I was the biggest guy on the football team.
Well, the heaviest, if not the biggest. It was little league and they capped the weight limit at 175 pounds and I was right at the limit. All of the linemen were supposed to be.
I was the biggest guy on the football team, but I kept flinching, flinching. D-linemen would fly by me, linebackers would jump over me, and this one free safety would run right through me. And I kept flinching, flinching.
My coach would yell, grab my helmet and yell "What are you so afraid of? You're the biggest guy out here and you're covered with armor. What are you so afraid of?"
Coaches have to yell, I think. Somewhere in a closet under the stairs there's an official rule book that requires coaches to yell if they want to get through to their players.
I was afraid of a lot. I was afraid of getting hurt, sure. But I was mostly afraid of my teammates. This was Police Athletic League football, rough football, football for kids whose parents got their gear at thrift stores. And I had the lightest skin on the team. I stood out.
I was afraid that I would block well, play well, get praise from the coach and get jumped while waiting for my mom to pick me up after practice. I didn't know my teammates, I didn't live near them, I didn't know they would never do something like that to me.
Then something happened. There were race riots in St. Petersburg on a Friday night. Some white police officer shot an 18-year-old black kid. The next day, we nervously showed up for the PAL game. One of my teammate's fathers met us at our car. He gave me a hug and thanked us for coming to the game. He sat next to my parents in the stands and protected them by his presence. I was on the field, so I prayed and became less afraid.
I had been afraid that they would hurt me because I wasn't like them. That was a fear, a big one. God wanted me to name that fear and he had a bigger purpose than interracial sportsmanship.

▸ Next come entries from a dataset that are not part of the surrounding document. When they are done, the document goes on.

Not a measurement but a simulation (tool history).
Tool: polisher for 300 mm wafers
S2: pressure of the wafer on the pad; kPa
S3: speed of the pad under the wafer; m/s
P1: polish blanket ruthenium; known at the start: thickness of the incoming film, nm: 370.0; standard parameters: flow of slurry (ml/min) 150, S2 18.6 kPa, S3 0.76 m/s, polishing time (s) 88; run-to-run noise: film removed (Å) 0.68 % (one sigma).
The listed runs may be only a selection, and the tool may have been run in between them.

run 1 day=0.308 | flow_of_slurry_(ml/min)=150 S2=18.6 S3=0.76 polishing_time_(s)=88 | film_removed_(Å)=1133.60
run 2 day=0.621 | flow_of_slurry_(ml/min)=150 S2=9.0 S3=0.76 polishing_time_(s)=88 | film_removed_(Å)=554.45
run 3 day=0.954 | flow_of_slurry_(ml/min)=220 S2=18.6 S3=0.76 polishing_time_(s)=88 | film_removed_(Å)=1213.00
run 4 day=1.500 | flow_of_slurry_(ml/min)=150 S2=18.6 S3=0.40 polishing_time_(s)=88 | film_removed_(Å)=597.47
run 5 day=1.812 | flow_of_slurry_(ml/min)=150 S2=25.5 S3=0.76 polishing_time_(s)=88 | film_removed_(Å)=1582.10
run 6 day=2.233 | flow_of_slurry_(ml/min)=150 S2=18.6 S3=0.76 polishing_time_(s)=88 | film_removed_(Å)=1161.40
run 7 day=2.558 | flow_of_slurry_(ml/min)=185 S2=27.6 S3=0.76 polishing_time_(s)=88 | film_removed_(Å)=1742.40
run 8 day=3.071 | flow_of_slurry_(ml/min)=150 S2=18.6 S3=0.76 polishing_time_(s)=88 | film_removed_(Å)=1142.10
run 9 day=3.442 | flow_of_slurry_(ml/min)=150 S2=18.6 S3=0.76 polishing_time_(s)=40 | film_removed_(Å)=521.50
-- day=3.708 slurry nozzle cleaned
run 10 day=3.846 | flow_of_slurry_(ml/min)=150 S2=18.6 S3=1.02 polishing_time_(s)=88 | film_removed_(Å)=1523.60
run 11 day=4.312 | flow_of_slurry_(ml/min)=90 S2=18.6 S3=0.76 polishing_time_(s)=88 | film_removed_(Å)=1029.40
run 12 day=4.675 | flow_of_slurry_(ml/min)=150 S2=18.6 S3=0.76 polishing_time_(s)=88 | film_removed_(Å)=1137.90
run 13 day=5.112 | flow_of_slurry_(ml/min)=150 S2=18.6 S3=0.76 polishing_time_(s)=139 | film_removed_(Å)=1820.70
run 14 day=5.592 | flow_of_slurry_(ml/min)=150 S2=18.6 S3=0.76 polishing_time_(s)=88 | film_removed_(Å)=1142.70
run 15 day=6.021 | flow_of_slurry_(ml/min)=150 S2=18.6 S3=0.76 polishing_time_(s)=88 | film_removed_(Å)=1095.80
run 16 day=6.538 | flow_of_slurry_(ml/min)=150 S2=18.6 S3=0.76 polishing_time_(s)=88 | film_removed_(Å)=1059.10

Brenda asked us to name our fears, to identify them, bring them into the open. Hidden, unidentified, unnamed fears are hard to abandon. They cause us to do things that seem rational and justifiable but are also non-incarnational. They must be named as we start to present a credible witness to the gospel of Jesus, as we start to tear down walls and barriers between people.
Here're some of the fears Brenda has encountered on her journey...
...I can't change anything
...I can't change everything
...I'll be overwhelmed
...I can't identify with these people
...I'm not worthy
Can you see how these fears - unnamed - would keep us from starting where we are?